Whether you’re a seasoned camper or new to the game, there are some mistakes that come up again and again. These camping tricks keep you covered.
Seasoned camping enthusiasts know all the best camping tricks to enjoy their stays in the great outdoors. Newbies to camping, read on!
Everyone starting out tends to make the same mistakes. A little bit of extra knowledge from the pros can make your first camping trip a success.
1. Camping Tricks 101 – Plan, Plan and Plan Some More!
If you’ve never camped before, it’s easy to think that all you need is a good tent and supplies.
Any seasoned camper knows that planning is the most important part of the process. One part of the preparation process is creating lists.
Packing without making a list is like driving without your lights on. There are so many crucial items you need and it’s easy to miss one or two without a list.
You should make two copies of your list. Use the first one to check items off as you pack. Use the second one to check off items when you are packing to go home.
A good way to organize your list is to break items up into categories. Categories to include are Emergency, Food, Clothing, and Gear.
There are several key items to put on your list! Some of these are:
- batteries for flashlights
- first aid kit
- items to make your campfire
- trash bags
- camping gear
Your food list needs special consideration too. A mistake many newbies make is to bring the wrong amount of food.
Plan your meals out day by day. Consider that you will need three square meals, plus snacks.
Remember that all the activity may make you and your camping buddies hungrier than usual, so don’t skimp on meal amounts.
At the same time, don’t overdo it! You don’t need to bring an entire restaurant into the woods with you!
Most important, don’t forget the coffee!
2. Campfire Tips
If you can’t get your fire started, you can be in for a cold, miserable night at your campsite.
Make sure that you gather more wood than you think you will need. A good rule is to get about three times as much as you think.
Use the rule of 1-2-3 as well. You shouldn’t begin your fire until you have:
- one armload of tinder
- two armloads of kindling
- three armloads of fuel
Wood needs to be dry to burn, so store the wood you gather in a dry, covered spot. If you buy wood, make sure it’s dry before you purchase.
Don’t forget to pack fire-starting supplies such as lighter fuel and matches.
It’s not a bad idea to learn, and practice, how to set a fire without matches and fuel. This gives you a backup plan if you ever run out of fuel and matches.

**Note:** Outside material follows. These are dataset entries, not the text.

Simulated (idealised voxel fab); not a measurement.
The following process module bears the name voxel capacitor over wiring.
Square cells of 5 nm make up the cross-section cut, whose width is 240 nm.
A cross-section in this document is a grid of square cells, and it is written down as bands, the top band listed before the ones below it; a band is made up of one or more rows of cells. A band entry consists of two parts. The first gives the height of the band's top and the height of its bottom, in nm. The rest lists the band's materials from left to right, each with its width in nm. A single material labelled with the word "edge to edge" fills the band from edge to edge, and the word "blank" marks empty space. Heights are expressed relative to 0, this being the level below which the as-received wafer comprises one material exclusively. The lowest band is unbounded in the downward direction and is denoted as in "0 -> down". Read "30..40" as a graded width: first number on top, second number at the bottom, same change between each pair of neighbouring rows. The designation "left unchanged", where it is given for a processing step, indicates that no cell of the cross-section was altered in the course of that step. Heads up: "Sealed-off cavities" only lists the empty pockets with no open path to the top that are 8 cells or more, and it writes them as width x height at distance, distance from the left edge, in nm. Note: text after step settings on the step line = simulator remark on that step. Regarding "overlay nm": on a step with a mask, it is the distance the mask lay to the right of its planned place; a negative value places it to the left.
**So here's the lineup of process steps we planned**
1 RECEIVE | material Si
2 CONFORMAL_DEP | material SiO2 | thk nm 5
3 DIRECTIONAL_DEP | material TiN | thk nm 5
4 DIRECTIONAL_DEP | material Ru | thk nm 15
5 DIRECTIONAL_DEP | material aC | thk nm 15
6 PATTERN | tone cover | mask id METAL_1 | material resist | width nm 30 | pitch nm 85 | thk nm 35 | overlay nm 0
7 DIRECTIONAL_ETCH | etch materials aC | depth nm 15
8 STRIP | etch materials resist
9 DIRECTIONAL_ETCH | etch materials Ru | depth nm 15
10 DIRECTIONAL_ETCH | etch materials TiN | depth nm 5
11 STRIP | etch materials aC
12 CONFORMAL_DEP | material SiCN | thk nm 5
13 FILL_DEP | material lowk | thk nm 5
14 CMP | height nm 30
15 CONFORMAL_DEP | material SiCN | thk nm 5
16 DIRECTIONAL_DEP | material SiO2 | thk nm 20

Finally, it’s important to make sure your fire embers are completely out when leaving your campsite. Embers can still retain heat for several days and cause forest fires.
Cover the embers with water or dirt to ensure they are completely out.
3. Be Aware of Wildlife
Seeing wildlife in their natural habitat is a wonderful part of the camping experience. You need to be careful to make sure they don’t ruin your outing.
Animals are attracted to the smell of your food. Make sure you wrap everything in plastic bags.
Trash should be bagged and put away in a safe place before you hit the hay for the night. Some campsites have designated trash cans or bear boxes you can use.
Another option is to hang the trash from a tree with a rope if a safe receptacle is not available.
Some wildlife is potentially dangerous. Research your campsite area before you go and how to handle an unwanted encounter.
You also should be ready for dealing with bugs. Pack an ample amount of bug spray for mosquitos and other bugs that may be in the area.
Finally, not all wildlife to be wary of is animals! Learn about the plant life in your camping area before you go.
There are many poisonous plants that could make your trip miserable if you don’t know how to identify them. Poison ivy, poison oak, and poison sumac should all be avoided.
4. Get the Right Tent
Getting the right tent is critical! Your tent may be the single most important thing you pack.
Size is often judged wrong and campers end up squeezed into a tent that’s too small. Use a measurement of at least 25 square feet per camper.
Weather is also a serious consideration. If you will be camping in a cold or wet area, you need an appropriate tent.
There are many different types of tents to choose from.
Inflatable tents have many benefits (but require you to bring a pump).
Lightweight tents are a good option for campers who will be doing a lot of activity carrying their packs.
When packing your tent, make sure you test it out first. You don’t want to arrive at your campsite to find out your tent has holes or tears that need repairs.
5. Pack the Right Clothes
Research the weather for your prospective campsite. This includes daily and evening temperatures, which can change wildly depending on the locale.
Your clothes should match the weather patterns for your location. Packing, and dressing, in layers, is a good strategy to stay comfortable.
Bring headwear, even if you may only need it at night. If you find yourself cold in the tent, a good warm hat can make a big difference.
Packing an extra set of footwear is a good idea as well. If you happen to slip and fall into a creek or get caught in the rain, having only one pair of soggy, cold shoes is very unpleasant.
Having extra clean socks and underwear is also important since these are the clothing items you’re most likely to want to change.
If you anticipate wet weather, pack some extra bags for clothes to keep them dry in.
Be Prepared, and Have Fun!
Follow these experienced camping tricks and plan your trip out wisely. You’ll be glad you did and quickly become a camping expert!